Blowin’ Free and Goin’ Deep With Andy Powell About Wishbone Ash’s New Argus 50th Anniversary Edition Multidisc Box Set That Heralds the Full Majesty of Their Milestone Melodically Progressive 1972 Rock LP

The Guardian Will Come: Above, the Hipgnosis-designed cover imagery for Wishbone Ash’s seminal 1972 LP Argus is considered to be a prime example of how album artwork and musical content can sometimes come together in perfect synergistic harmony.

Certain albums serve as defining statements of a band’s career trajectory — and when it comes to the British melodic progressive rock band Wishbone Ash, 1972’s Argus is the shining example. To celebrate the golden anniversary of this milestone melodically progressive album, Wishbone Ash recently released the Argus 50th Anniversary Edition 1972-2022 multidisc box set via Madfish on April 14, 2023, with a special anniversary edition run of 5,000 copies.

Argus was first released on April 28, 1972 on Decca in the U.S. (as pressed by MCA) in the UK (as pressed by Decca). Me, I’ve owned various Argus LPs over the years, including that 1972 U.S. release, though my original 1978 rainbow-label MCA reissue sports some well-worn white-halo ringwear that encircles the album’s iconic, Hipgnosis-designed “Guardian” cover art. I also have a clean copy of the 2010 digitally remastered 180g 1LP reissue from Decca/UMG (mainly for collectability purposes), but I now prefer the new LP that’s in the Argus 50 box set, as it sounds much closer to the 1972 edition to me.

The mastering for Argus 50 was done by Pete Reynolds at Reynolds Mastering — and, yes, it’s likely not been done AAA, but guitarist/vocalist and Wishbone Ash co-founder Andy Powell shares some insight as to why this new LP sounds just right to these ears — and his. “My only requisite was, ‘don’t remix it — just remaster it,’” he explains. “To me, Argus is perfect as it is.” (Very much agreed.)

The 7-disc Argus 50 box set that’s showcased in the above video clip consists of the following (deep breath!): 2LPs (the original Argus remastered for this release on standard-grade black vinyl as LP1; Argus Live on standard-grade yellow vinyl as LP2, the latter of which consists of five live recordings in total — two songs culled from Alexandra Palace in London on December 22, 1973 on Side 1, and three songs from the Memphis Radio Broadcast on August 21, 1972 on Side 2; one 7-inch single on red vinyl (“No Easy Road” b/w “Blowin’ Free”); 3CDs including album-track demos and the full sets from Alexandra Palace and the Memphis Radio Broadcast; 1DVD with live performance footage from The Rainbow that aired on French TV on January 10, 1973, and additional live footage from BTS (RTS) that aired on Swiss TV on January 5, 1974; a 48-page softback book with rare photos, extensive liner notes, and other contributions from the aforementioned Andy Powell, bassist/vocalist Martin Turner, and drummer Steve Upton; and finally, last but not least, a numbered certificate of authenticity.

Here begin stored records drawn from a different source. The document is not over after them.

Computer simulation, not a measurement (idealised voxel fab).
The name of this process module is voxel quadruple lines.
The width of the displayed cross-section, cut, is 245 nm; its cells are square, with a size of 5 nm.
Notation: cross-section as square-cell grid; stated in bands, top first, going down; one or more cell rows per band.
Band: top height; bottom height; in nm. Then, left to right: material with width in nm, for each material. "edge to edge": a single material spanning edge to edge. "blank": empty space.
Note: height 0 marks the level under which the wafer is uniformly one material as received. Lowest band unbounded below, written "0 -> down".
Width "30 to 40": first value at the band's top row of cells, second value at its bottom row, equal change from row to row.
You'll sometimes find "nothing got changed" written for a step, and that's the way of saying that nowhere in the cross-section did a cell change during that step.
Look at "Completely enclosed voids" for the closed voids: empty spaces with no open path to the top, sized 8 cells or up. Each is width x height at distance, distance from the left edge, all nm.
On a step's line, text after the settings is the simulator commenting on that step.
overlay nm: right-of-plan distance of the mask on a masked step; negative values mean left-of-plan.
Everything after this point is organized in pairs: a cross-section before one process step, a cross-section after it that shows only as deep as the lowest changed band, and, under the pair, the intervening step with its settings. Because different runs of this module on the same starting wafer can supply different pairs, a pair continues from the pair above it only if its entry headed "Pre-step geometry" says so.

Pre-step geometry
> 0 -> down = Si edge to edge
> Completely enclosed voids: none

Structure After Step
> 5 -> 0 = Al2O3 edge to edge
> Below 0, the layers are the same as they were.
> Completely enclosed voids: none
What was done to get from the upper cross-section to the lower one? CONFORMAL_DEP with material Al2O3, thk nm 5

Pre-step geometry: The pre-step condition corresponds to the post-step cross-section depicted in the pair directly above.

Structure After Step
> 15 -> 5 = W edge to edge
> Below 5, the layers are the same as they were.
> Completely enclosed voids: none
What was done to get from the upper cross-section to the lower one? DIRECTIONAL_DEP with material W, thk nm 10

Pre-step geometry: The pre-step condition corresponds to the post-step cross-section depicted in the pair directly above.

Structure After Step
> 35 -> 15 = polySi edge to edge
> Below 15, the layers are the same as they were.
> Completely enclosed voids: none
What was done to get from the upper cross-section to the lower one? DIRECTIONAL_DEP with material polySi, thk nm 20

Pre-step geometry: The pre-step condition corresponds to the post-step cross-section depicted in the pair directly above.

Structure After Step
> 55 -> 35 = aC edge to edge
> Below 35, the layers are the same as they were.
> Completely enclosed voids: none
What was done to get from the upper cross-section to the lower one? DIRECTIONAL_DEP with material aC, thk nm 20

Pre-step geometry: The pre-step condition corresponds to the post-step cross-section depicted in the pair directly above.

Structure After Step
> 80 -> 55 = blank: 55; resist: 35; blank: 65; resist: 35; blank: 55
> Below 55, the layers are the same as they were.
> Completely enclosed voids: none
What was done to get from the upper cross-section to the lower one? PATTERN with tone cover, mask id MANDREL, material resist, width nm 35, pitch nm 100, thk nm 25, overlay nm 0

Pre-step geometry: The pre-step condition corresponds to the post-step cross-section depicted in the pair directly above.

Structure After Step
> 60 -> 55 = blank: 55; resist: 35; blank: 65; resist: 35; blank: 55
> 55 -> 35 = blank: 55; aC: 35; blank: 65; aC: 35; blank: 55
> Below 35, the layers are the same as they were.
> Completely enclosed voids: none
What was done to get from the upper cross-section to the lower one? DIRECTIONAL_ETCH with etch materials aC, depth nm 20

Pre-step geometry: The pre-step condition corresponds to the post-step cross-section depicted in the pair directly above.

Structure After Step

The Argus 50 box set can be ordered directly through the Wishbone Ash store on Burning Shed here. (For the record, the numbered certificate in the copy of Argus 50 I bought through Burning Shed lists mine as being 2,579 of 5,000.) The SRP for this box set is fairly reasonable at $155 U.S. (£125 in the UK).


Much has been made of the cover art for Argus that you’ll see throughout this story, a visual concept that was brought to the band by the late, great Hipgnosis guru Storm Thorgerson and his partner in design, Aubrey “Po” Powell (no relation to Andy, btw). “Those two guys were film-school student dropouts, so their album covers are very cinematic,” Andy Powell (shown jamming above) notes, “and you gotta try to put your mind into what it was like to be around at that time. We didn’t have Internet, we didn’t have iPhones, and we didn’t have all this imagery that assaults us every day. You were reliant on magazines and album covers to stir the imagination.”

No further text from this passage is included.